John Michael Maughan, 26, and two teens from North London were arrested in connection with the theft of the 1696 Stradivarius, British Transport Police said.

The three were in West London Magistrates Court on Thursday, police said.

The teens were released but Maughan was detained

Police said the violin, valued at $1.88 million, was stolen near a train station in central London earlier this month.

The owner, a 32-year-old musician who wishes to remain anonymous, noticed her black, rectangular violin case was taken and called police.

Along with the violin, the case contained a Peccatte bow, valued at $97,400, and another bow, made by the School of Bazin, valued at more than $7,800, police said.

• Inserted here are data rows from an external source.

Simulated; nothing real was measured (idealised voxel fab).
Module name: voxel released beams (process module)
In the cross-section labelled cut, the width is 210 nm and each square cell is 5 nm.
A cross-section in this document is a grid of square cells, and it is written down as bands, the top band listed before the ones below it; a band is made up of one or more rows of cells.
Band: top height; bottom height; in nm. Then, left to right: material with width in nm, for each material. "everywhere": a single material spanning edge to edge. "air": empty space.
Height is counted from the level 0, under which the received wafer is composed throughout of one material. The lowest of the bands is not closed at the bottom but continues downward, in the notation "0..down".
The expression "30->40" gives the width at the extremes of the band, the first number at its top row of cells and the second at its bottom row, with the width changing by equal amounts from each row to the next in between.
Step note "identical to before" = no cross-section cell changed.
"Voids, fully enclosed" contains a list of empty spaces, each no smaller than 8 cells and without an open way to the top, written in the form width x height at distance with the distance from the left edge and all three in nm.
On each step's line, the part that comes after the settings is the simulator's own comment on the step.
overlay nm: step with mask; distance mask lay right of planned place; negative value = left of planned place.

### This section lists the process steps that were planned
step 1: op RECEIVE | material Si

"These items hold enormous sentimental and professional value for the victim, but although they are extremely valuable, it would be difficult to sell them on as they are so rare and distinctive that they will be easily recognized as stolen property," said Detective Inspector Andy Rose.

"We are continuing to follow a number of leads as part of our investigation into this theft, have spoken with a number of people who were at Euston station," Rose said.

Stradivarius violins were made by the world's most celebrated violin maker, Antonio Stradivari, in the 1600s.

It is thought that from 1666, the Cremona, Italy-born Stradivari made 1,116 instruments, of which more than 600 are still in existence, including violas, cellos, mandolins and guitars.

During the 18th century, his unrivaled reputation extended throughout Europe where his instruments were coveted by royalty, aristocracy, church dignitaries and top musicians because of the extraordinary sound they were capable of producing.

Stradivari made his last violin in 1737 when he was 92.